An alternate view of data management

What is being modelled?

The discussion of the previous section suggests that data models cannot represent an objective reality because there is never any guarantee that all interested parties will agree on what that reality is.  Indeed, insofar as data models are concerned, it is more useful to view reality as being socially constructed – i.e. collectively built by all those who have a stake in it.

How is reality socially constructed? Basically it is through a process of communication in which individuals discuss their own viewpoints and agree on how differences (if any) can be reconciled. The authors note that:

…the design of an information system is not a question of fitness for an organizational reality that can be modelled beforehand, but a question of fitness for use in the construction of a [collective] organizational reality…

This is more in line with the consensus theory of truth than the correspondence theory.

In brief: the reality that data models are required to represent is socially constructed.

How well is the result represented?

Given the above, it is clear that any data model ought to be subjected to validation by all stakeholders so that they can check that it actually does represent their viewpoint. This can be difficult to achieve because most stakeholders do not have the time or inclination to validate data models in detail.

In view of the above, it is clear that the ER notation and others of its ilk can represent a truth rather than the truth – that is, they are capable of representing the world according to a particular set of stakeholders (managers or users, for example). Indeed, a data model (in whatever notation) can be thought of one possible representation of a domain. The point is, there are as many representations possible as there are stakeholder groups and in mainstream data modelling, and one of these representations “wins” while the others are completely ignored. Indeed, the alternate views generally remain undocumented so they are invariably forgotten. This suggests that a key step in data modelling would be to capture all possible viewpoints on the domain of interest in a way that makes a sensible comparison possible.  Apart from helping the group reach a consensus, such documentation is invaluable to explain to future users and designers why the data model is the way it is. Regular readers of this blog will no doubt see that the IBIS notation and dialogue mapping could be hugely helpful in this process. It would take me too far afield to explore this point here, but I will do so in a future post.

In brief:  notations used by mainstream data modellers cannot capture multiple worldviews in a systematic and useful way. These conventional data modelling languages need to be augmented by notations that are capable of incorporating diverse viewpoints.

Is the result valid?

The above discussion begs a question, though: what if two stakeholders disagree on a particular point?
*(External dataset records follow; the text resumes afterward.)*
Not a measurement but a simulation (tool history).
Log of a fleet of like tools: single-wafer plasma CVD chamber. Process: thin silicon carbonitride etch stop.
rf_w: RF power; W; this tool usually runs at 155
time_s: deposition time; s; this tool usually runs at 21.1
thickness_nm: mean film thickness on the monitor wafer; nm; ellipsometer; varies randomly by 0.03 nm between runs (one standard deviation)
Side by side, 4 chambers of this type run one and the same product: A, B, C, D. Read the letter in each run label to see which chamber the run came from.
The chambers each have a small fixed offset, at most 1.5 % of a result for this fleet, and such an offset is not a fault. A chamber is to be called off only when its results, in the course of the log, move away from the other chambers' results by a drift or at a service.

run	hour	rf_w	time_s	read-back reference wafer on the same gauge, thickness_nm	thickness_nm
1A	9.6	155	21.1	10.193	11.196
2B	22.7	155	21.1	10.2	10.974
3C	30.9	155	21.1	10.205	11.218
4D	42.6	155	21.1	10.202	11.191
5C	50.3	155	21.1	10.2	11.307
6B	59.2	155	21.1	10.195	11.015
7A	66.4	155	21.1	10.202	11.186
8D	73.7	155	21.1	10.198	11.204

One answer to this lies in Juergen Habermas’ theory of communicative rationaility that I have discussed in detail in this post. I’ll explain the basic idea via the following excerpt from that post:

When we participate in discussions we want our views to be taken seriously. Consequently, we present our views through statements that we hope others will see as being rational – i.e. based on sound premises and logical thought.  One presumes that when someone makes claim, he or she is willing to present arguments that will convince others of the reasonableness of the claim.  Others will judge the claim based the validity of the statements claimant makes. When the  validity claims are contested, debate ensues with the aim of  getting to some kind of agreement.

The philosophy underlying such a process of discourse (which is simply another word for “debate” or “dialogue”)  is described in the theory of communicative rationality proposed by the German philosopher Jurgen Habermas.  The basic premise of communicative rationality is that rationality (or reason) is tied to social interactions and dialogue. In other words, the exercise of reason can  occur only through dialogue.  Such communication, or mutual deliberation,  ought to result in a general agreement about the issues under discussion.  Only once such agreement is achieved can there be a consensus on actions that need to be taken.  Habermas refers to the  latter  as communicative action,  i.e.  action resulting from collective deliberation…

In brief: validity is not an objective matter but a subjective – or rather an intersubjective one   that is, validity has to be agreed between all parties affected by the claim.

What is the social context in which the discipline operates?

From the above it should be clear that the alternate view of data management is radically different from the mainstream approach. The difference is particularly apparent when one looks at the way in which the alternate approach views different stakeholder groups. Recall that in the mainstream view, managerial perspectives take precedence over all others because the overriding aim of data modelling (as indeed most enterprise IT activities) is control. Yes, I am aware that it is supposed to be about enablement, but the question is enablement for whom? In most cases, the answer is that it enables managers to control. In contrast, from the above we see that the reality depicted in a data (or any other) model is socially constructed – that is, it is based on a consensus arising from debates on the spectrum of views that people hold. Moreover, no claim has precedence over others on virtue of authority. Different interpretations of the world have to be fused together in order to build a consensually accepted world.

The social aspect is further muddied by conflicts between managers on matters of data ownership, interpretation and access. Typically, however, such matters lie outside the purview of data modellers

In brief: the social context in which the discipline operates is that there are a wide variety of stakeholder groups, each of which may hold different views. These must be debated and reconciled.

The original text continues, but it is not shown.